Monique Chauvin is the owner and operator of Mitch’s Flowers, a New Orleans floral shop she purchased in 1999 from the original owner, who opened the shop in 1986. Monique is a talented floral arranger whose work is regularly featured in magazines, but she has not been able to pass the arbitrary florist licensing exam, having taken and failed it in the spring of 2000. Monique’s shop is extremely popular and has been voted by residents as “Tops of the Town” numerous times in New Orleans magazine. Until very recently, Monique employed a retail florist whose license hung on her wall, but sadly that license holder passed away in February, meaning that Monique’s business is now in jeopardy. Unless Monique has a regularly employed license holder on staff—or unless she passes the licensing exam herself—the Commission has the authority to prohibit Monique and her unlicensed employees from arranging and selling flowers. If she submits herself again to the licensing exam, existing license holders could once again decide to fail Monique in order to shut down their competition.

When IJ first litigated against this government-imposed barrier to the American Dream, as many as two-thirds of those who took the florist exam failed—about twice the failure rate of Louisiana’s bar exam. 11 Such needless setbacks are especially harmful in these already-tough economic times. Yet even if this economic barrier were lowered so only one person failed this exam and was thereby barred from pursuing this honest occupation, that in and of itself would be an unconstitutional infringement of that person’s right to pursue the livelihood of their choice. It is simply not the government’s role to decide who may or may not enter this field.

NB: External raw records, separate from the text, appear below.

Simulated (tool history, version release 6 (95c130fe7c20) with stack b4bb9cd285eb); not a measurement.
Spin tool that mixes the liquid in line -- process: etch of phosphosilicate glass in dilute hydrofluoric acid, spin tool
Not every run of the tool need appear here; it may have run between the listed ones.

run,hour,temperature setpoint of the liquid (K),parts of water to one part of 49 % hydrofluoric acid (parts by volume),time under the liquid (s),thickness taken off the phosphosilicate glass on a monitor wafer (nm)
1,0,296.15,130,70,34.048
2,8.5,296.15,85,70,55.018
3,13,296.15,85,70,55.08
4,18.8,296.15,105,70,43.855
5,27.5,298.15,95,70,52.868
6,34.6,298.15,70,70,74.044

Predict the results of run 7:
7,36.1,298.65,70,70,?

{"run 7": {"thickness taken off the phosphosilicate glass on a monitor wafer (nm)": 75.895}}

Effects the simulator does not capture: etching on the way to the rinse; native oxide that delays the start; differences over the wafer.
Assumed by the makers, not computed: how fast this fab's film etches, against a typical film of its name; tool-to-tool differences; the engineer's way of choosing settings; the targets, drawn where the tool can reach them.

Leslie Massony and Michelle Domingue both work at Mitch’s Flowers as floral clerks. Leslie has been working in the New Orleans floral industry and arranging flowers since 1983. Leslie took the exam two years in a row (in the early 1990s) and failed both times. Leslie desires to do freelance work, but Louisiana law prohibits unlicensed individuals from arranging and selling flowers unless they are working for a business that employs a state-licensed retail florist. 12 Michelle recently moved from Dallas where she worked for more than 20 years as a florist. She has never taken the Louisiana exam because the exam tests skills no longer used in modern floristry. The state’s license requirement threatens to close Monique’s store, and stands as an impediment to Leslie’s ability to engage in free lance work and the possibility of Michelle opening her own business.

The Institute also represents Debby Wood, who took and failed the exam in May 2004. Debby holds a Masters of Fine Arts in Piano Performance from Tulane and is a generally creative and talented individual. In January 2004, she made six floral arrangements for her mother-in-law’s birthday party and received so many compliments she decided to pursue floral arranging as a side business. She created her own business, Debra Hirsch Wood Designs, acquired a tax ID number, and completed all the other necessary paperwork to start her business. She then found out Louisiana requires individuals to have a license before they can arrange and sell flowers. 13 Undeterred, Debby decided to take the licensing exam. To prepare, she enrolled in a two-week, 80-hour course and spent more than $2,000 preparing to take the exam between the course and supplies. She not only attended the classes, she took a $150 refresher course on the Saturday before the exam and studied hard on her own—going so far as to tape-record portions of the Commission’s florist handbook, make flash cards, and practice with flowers and greenery to perfect the techniques she would be required to use on the exam. She was shocked when she found out she had failed the test.

Protecting Economic Liberty is a Nationwide Concern

This case is about more than just florists in Louisiana. 14 The U.S. Constitution protects every American’s right to earn an honest living in the occupation of their choice and prohibits the government from erecting barriers to entrepreneurship that are arbitrary or do nothing more than keep entrepreneurs from competing with existing businesses. Thus, this case is about setting a national precedent that will stop the government from licensing harmless occupations.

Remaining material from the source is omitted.